Edward Kennedy Ellington was born on April 29, 1899 to James Edward Ellington and Daisy Kennedy Ellington.
J.E. made blueprints for the United States Navy. He also worked as a butler for Dr. Middleton F. Cuthbert, a prominent white physician, and occasionally worked as a White House caterer.[9] Daisy and J.E. were both piano players—she played parlor songs and he operatic airs.
At the age of seven, Ellington began taking piano lessons from Marietta Clinkscales.[10] Daisy surrounded her son with dignified women to reinforce his manners and teach him to live elegantly.
Ellington’s childhood friends noticed that "his casual, offhand manner, his easy grace, and his dapper dress gave him the bearing of a young nobleman",[11] and began calling him Duke.

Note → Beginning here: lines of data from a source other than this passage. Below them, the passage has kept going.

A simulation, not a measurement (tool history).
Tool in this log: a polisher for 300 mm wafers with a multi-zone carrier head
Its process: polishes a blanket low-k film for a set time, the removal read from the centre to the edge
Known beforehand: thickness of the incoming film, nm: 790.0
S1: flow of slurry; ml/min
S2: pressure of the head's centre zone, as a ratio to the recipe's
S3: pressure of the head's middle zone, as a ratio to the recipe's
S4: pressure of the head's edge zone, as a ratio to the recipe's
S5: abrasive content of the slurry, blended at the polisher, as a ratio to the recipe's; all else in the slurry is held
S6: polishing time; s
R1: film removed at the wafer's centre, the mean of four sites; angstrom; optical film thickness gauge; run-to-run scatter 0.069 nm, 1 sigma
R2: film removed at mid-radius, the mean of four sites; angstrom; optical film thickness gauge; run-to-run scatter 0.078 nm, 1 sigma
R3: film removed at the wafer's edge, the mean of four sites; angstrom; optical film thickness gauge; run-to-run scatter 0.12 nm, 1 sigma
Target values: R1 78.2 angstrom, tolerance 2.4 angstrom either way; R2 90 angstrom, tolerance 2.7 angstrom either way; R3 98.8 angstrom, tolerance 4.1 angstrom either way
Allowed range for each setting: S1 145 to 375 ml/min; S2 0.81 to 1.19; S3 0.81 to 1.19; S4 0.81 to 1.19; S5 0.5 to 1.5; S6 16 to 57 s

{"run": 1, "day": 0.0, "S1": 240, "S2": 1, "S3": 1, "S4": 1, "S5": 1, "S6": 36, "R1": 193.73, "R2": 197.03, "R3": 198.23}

From 1917 through 1919, Ellington launched his musical career, painting commercial signs by day and playing piano by night. Ellington moved out of his parents' home and bought his own as he became a successful pianist.
Ellington played throughout the Washington, D.C. area and into Virginia for private society balls and embassy parties. The band thrived, performing for both African-American and white audiences, a rarity during the racially divided times.
In June 1923, a gig in Atlantic City, New Jersey led to a play date at the prestigious Exclusive Club in Harlem, followed in September 1923 by a move to the Hollywood Club, 49th and Broadway, and a four-year engagement, which gave Ellington a solid artistic base.
In 1925, Ellington contributed four songs to Chocolate Kiddies, an all-African-American revue which introduced European audiences to African-American styles and performers. "Duke Ellington and his Kentucky Club Orchestra" grew to a ten-piece organization, developing their distinct sound, displaying the non-traditional expression of Ellington’s arrangements, the street rhythms of Harlem, and the exotic-sounding trombone growls and wah-wahs, high-squealing trumpets, and sultry saxophone blues licks of the band members.
In 1927 Harlem's Cotton Club offered a weekly radio broadcast and famous white clientèle nightly pouring in to see the latest. Ellington and his band thrived in the period from 1932 to 1942, a "golden age" for the band.
In 1927 Ellington made a career-advancing agreement with agent-publisher Irving Mills giving Mills a 45% interest in Ellington's future.[20] Mills had an eye for new talent and early on published compositions by Hoagy Carmichael, Dorothy Fields, and Harold Arlen. During the 1930s, Ellington's popularity continued to increase, largely as a result of the promotional skills of Mills, who got more than his fair share of co-composer credits. Mills arranged recording sessions on the Brunswick, Victor, and Columbia labels which gave Ellington popular recognition. Mills took the management burden off of Ellington's shoulders, allowing him to focus on his band's sound and his compositions.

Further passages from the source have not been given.